HOLOCAUST MEMORIAL VISIT
Tuesday 20th January 2026
On Tuesday afternoon, me and my form were selected to do a virtual reality holocaust memorial experience. It was how realistic it looked. It was like we were really in a concentration camp. We were shown how the living conditions in the camps were like and how it was a huge change from their normal lives. We were given the chance to actually talk to a programmed version of Susan, who told us all about her life experiences and facts about herself, and it reminded me that she was only a kid my age when she had to deal with all the antisemitism, watching her mother walk away for the last time, seeing her own people die and witnessing her brother be beaten for being himself.
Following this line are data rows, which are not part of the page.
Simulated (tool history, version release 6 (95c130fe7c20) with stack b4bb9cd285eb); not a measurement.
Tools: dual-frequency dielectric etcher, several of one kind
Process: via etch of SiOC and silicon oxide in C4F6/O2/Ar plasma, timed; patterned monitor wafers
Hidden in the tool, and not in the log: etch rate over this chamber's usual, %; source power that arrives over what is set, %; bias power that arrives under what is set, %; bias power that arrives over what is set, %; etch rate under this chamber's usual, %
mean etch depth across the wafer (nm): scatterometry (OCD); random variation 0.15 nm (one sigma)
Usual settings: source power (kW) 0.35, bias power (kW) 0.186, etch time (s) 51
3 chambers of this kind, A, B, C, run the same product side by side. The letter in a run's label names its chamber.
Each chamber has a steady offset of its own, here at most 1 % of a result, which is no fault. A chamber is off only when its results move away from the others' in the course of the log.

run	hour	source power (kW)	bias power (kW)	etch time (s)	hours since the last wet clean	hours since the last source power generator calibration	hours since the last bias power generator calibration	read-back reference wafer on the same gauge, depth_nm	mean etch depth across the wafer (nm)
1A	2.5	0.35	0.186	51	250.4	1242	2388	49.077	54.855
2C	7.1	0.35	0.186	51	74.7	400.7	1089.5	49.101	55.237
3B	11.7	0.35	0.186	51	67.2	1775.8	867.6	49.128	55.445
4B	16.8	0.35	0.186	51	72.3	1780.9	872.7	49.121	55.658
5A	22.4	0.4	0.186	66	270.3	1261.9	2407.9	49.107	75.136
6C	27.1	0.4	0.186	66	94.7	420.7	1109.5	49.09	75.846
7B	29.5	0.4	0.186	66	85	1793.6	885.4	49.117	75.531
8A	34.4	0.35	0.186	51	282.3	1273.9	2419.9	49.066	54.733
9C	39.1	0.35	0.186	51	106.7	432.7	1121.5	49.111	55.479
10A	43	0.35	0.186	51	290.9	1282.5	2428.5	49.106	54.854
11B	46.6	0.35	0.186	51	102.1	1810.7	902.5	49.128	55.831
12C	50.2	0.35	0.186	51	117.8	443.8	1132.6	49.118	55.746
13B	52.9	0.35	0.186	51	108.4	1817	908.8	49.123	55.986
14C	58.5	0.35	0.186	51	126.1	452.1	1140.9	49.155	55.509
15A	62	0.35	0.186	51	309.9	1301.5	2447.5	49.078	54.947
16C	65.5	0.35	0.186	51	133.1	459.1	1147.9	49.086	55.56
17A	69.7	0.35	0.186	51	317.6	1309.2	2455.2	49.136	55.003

This session taught me so much about the holocaust and the people from the foundation gave me a new view on what it really was like to be a Jew back then. I’m glad we got the opportunity to actually learn about Susan’s story and the suffering she went through and how one person telling her to lie about her age actually saved her life. Although it was sad to hear about all the kids and families who never got to grow up or see each other again, it was an overall amazing experience that I will remember for years to come.
Hephzibah 9R
On Tuesday 13th January, me and my form got the chance to meet with a couple of people from an organisation to talk about the holocaust and one of the survivors. It was a 2-hour session which started with the people from the organisation giving us information on Susan’s (the woman who survived the holocaust) childhood and her life before she got sent to the concentration camp. We got to use VR headsets to actually see the locations where she grew up in Hungary. After we did VR, we got to chat with Susan on a site that talks all about the holocaust and ask her questions about her life and what she would do in her spare time that she mentioned in an interview. When we finished talking to her, we learnt about her life during the concentration camps and what they would do. Using this information, we used the VR again and saw what the inside of the concentration camps looked like and what was in them.
We also listened to her speak about what happened to her and her family through our headsets while using the VR. There was one place in the VR where she said she slept and that if you were to make too much noise you would’ve got beaten or murdered. She also said that she was 13 when she got sent to the camps, but someone told her to say that she was 15 since that was the passing age to get into a camp and everyone thought it would be a good thing to go to one, so she wanted to participate in one too. Overall, I was really lucky that I got the chance to be picked to learn about the holocaust in this way and chat to Susan and learn things about her life I wouldn’t learn in a normal lesson.